When it comes to spending time on the river, it’s incredibly important to choose the best fly vest you can afford. Now, this isn’t to say it’s imperative you spend $200+ on a vest, stick within your budget, but remember this is the second most used piece of equipment you’ll buy.
Well, maybe third, if you’re counting waders.
Regardless, choose a vest that not only fits your budget, but also your fishing style. Do you like to use a backpack when you fly fish? Would you prefer to only use a vest? These are both big keys to choosing something that will serve you well on the water and it may be worth paying a bit more to get something that you like rather than “what works”.
Our Top 3 Fly Fishing Vests
- Fishpond Wasatch Tech Pack
- The most expensive vest of our top 3, the Wasatch is also the most advanced. Though this vest doesn't come with a water bladder -- it does have a space to hold one (in addition to a fly rod tube). It offers great pockets that open with one hand, a major plus. If you're looking to upgrade to a top of the line fly fishing vest, the Wasatch is it. Period.
- 1st Choice: when it comes to fly fishing vests.. go with what you can afford. This is the best vest of the 3 hands down.

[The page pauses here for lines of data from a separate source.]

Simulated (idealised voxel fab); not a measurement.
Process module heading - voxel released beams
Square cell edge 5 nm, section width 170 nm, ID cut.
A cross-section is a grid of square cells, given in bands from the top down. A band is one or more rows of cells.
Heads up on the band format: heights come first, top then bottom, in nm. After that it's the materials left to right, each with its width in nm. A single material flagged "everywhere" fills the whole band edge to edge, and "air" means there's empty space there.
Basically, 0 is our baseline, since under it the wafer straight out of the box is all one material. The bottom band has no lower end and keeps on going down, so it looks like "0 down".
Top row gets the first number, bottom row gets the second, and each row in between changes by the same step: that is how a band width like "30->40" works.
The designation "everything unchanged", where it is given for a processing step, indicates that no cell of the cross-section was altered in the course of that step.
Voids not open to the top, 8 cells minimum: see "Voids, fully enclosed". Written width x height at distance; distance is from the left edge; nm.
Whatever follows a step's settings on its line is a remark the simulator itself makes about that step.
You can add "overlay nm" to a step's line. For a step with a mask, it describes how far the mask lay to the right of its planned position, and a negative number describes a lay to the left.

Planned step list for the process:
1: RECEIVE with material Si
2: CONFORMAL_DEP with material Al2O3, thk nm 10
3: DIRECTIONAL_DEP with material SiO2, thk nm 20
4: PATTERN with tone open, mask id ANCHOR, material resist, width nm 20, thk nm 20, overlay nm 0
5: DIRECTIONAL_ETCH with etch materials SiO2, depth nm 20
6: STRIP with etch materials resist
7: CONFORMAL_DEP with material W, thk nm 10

- Redington Clark Fork Vest
- A steep downgrade in price from the Fishpond Wasatch vest we highly recommended, this is your classic, traditional fly fishing vest. There isn't a ton to highlight simply because this is your "step above bare bones" setup that works for any level of fisherman. It's super light (obviously) and the pocket space is excellent. The most noticable difference between this and the Wasatch? Pockets. Soft vs. Hard pockets.
- 2nd Choice: for the fisherman looking to stick to a budget and use a product that lasts, buy this vest from Redington (you'll accomplish both)
- Allen Gallatin Ultra Light
- Personally, I love this vest for a vest + backpack combo. For example, you've already got a half pack hunting pack and you're just looking for the front side of a vest. Allen makes high quality fishing gear at an affordable price, and for a few $$$ cheaper than the Redington, this is about as cheap as it gets.
- 3rd Choice: you're sacrificing back space, but it's great for the angler who uses a separate backpack.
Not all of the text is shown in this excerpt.